Oxford dance - what is le pointe?

By Elisabeth Bowling

Freefall dancers

The Oxford dancer’s disappointment is near-tangible. Flexibility diminishes, muscles waste away, ballet shoes mould in a hidden corner. In a university where debating and drama reach unchallenged levels of excellence, where is Oxford dance? Having spent two and a half terms scouring high and low, depressingly little emerges. But every so often, a gem appears, that resolidifies my belief in students’ appreciation of aesthetics. Last term, Music In Motion did the honours.

This term, the passion and energy of the Freefall Contemporary Dance Company jetés in with a satisfying breath of fresh air: talent, originality and freshness at long last converge with relieving pleasure. But why is there frustratingly little raw student dance? To compare Oxford with other universities, namely Cambridge, UCL and Bristol, would be a frankly embarrassing exercise.

Cambridge’s dance society is maintained to an enviably high standard partly through the resident dancers instilled and supported by Queen’s college. Our own dance society, however, leaves a lot to be desired. Its limited, over-crowded classes discourage even the most determined dancers and I pity the students new to dancing who are unlikely to discover the satisfaction of ballet and modern from Oxford’s Dancesoc.

The enormous popularity of Dancesport has been both a help and a hindrance, encouraging more people to get involved but shadowing the subtle beauty of dance-as-art with the vulgarities of competition. And dance in performance seems even more inaccessible. Miranda Laurence, creator of Freefall, hails the company as the first Oxford contemporary dance group.

Graham Alexander, dancing in Freefall’s impressive company resents the difficultly of getting into the dance scene, “mainly because you have to find it — normally via the thespy crew,” he says. Perhaps it is because of the lack of a readily available dance scene that makes Freefall so fantastic: the truly motivated dancers are forced to flock together to merge their art. For art is what was offered in Freefall’s performance at the Magdalen Auditorium last Thursday.

Opening with a purely improvised dance, performers spontaneously respond to the experiments of four musicians on stage. Dancers littered the stage in contorted positions, unfortunately sometimes threatening to verge on what I call ego-dancing (basically, who can get their leg the highest). Early numbers lacked the energy that is so crucial in contemporary dance. The company works best, however, in the beautiful original choreography of the later numbers.

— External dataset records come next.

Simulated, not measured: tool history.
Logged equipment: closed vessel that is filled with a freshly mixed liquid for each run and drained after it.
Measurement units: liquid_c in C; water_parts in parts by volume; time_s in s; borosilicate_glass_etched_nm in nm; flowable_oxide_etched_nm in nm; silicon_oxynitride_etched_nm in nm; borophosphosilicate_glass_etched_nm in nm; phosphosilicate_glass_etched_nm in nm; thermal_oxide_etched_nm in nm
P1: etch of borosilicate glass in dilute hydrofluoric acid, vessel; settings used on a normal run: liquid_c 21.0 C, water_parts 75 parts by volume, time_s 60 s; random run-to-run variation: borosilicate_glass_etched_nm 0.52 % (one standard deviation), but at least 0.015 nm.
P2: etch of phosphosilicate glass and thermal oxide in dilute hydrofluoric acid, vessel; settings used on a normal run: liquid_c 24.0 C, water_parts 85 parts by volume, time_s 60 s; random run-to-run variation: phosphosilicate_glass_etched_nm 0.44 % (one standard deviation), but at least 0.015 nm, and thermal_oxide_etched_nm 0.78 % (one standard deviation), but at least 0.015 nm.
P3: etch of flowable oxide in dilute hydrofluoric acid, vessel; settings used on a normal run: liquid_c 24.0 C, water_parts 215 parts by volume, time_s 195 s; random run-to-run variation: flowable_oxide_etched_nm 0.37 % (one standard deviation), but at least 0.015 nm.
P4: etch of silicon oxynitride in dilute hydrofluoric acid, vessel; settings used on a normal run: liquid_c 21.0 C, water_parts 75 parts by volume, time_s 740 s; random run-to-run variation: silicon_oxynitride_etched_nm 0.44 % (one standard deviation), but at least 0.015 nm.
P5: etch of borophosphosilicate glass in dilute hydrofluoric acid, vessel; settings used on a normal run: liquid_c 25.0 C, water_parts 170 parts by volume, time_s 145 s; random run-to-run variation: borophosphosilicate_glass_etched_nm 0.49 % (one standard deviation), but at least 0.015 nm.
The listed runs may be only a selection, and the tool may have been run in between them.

They display a stunning cohesiveness and poignant visual exploration of music and theme. Jessica Bland’s eclectic and frantic isolations are a feast for the eye, neatly balanced by Stephanie Yezek’s enormously impressive comic routines. The company is risk-taking in nature. They take physical risks in their challenging choreography. They risk empty audiences in performing original dance over drama.

Alexander’s exploration of the postmodern movement has the potential to verge on the ridiculous, but his highly controlled strength and style manages to launch the number into the innovatively pioneering. In fact, near on every risk pays off, and upon Laurence’s year abroad next year, it would be a crying shame if the company should leave Oxford with her. High quality Oxford dance is hard to come by • let’s not let it freefall from its dizzying heights.